Sandals versus sneakers, are all adventure shoes created equal? Our experts responded with an overwhelming no!

“Regardless of what you are doing, you need footwear that is supportive and can take on multiple surface types,” said Murdock. “If you are going to be in areas with a lot of brush, high grasses, etc., stick to closed-toed options. If your adventure is keeping you in mostly paved and ‘clear’ areas you could consider sandals but make sure they are supportive and won’t slip off easily. An additional factor to consider is the climate.”

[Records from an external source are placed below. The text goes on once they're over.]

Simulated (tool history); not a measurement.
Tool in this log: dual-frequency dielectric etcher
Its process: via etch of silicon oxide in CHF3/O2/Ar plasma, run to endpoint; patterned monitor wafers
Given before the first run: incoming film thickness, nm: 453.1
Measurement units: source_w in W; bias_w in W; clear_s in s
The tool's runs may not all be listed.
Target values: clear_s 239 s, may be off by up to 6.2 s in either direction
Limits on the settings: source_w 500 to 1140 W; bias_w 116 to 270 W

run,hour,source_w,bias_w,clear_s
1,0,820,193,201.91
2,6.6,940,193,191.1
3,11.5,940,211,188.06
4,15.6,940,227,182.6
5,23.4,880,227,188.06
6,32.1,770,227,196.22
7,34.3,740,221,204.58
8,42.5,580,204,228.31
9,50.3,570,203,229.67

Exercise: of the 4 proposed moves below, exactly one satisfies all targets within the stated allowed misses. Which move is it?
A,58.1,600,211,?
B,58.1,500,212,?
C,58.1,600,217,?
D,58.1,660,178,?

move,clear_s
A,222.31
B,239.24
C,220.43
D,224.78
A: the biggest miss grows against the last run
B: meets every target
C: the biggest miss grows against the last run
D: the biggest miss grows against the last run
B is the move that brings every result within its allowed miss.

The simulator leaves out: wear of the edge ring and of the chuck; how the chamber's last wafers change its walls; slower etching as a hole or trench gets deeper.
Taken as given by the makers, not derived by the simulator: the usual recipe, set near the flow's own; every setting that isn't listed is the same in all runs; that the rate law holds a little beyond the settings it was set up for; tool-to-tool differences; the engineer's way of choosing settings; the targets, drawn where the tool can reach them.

Not to mention the creepy crawlies. “I have found when hiking, especially in densely wooded areas, that I like sneakers or hiking shoes better as they keep the bugs at bay and protect the toes from unforeseen objects,” said Steiger.

Better without you

Seeing how easy it is to over pack for such an expedition, we wanted to know what travelers commonly pack for adventure travel that experts know they’ll never use.

Unless you’re going on a safari, you probably don’t need to bring your binoculars. “They are big, heavy, bulky and cumbersome and travelers don’t usually think to use them,” said Becker.

Steiger is hopeful that her clients won’t need a flint and steel fire starter. “If you’re going on an unguided hiking or biking adventure, you could run into an issue that may allow for the use of these tools, but with the use of a guide the chances are very slim.”

And Murdock knows outdoor accessories can be travelers’ Achilles heel, “Have you been in an outdoor supply store lately? There are so many cool gadgets but most people don’t really need them all. I would say pack lightly on items like cookware, toiletries and outerwear. People always want a jacket for every possible weather situation but I suggest having a light jacket that will keep you warm and some sort of rain protection and you are good to go.”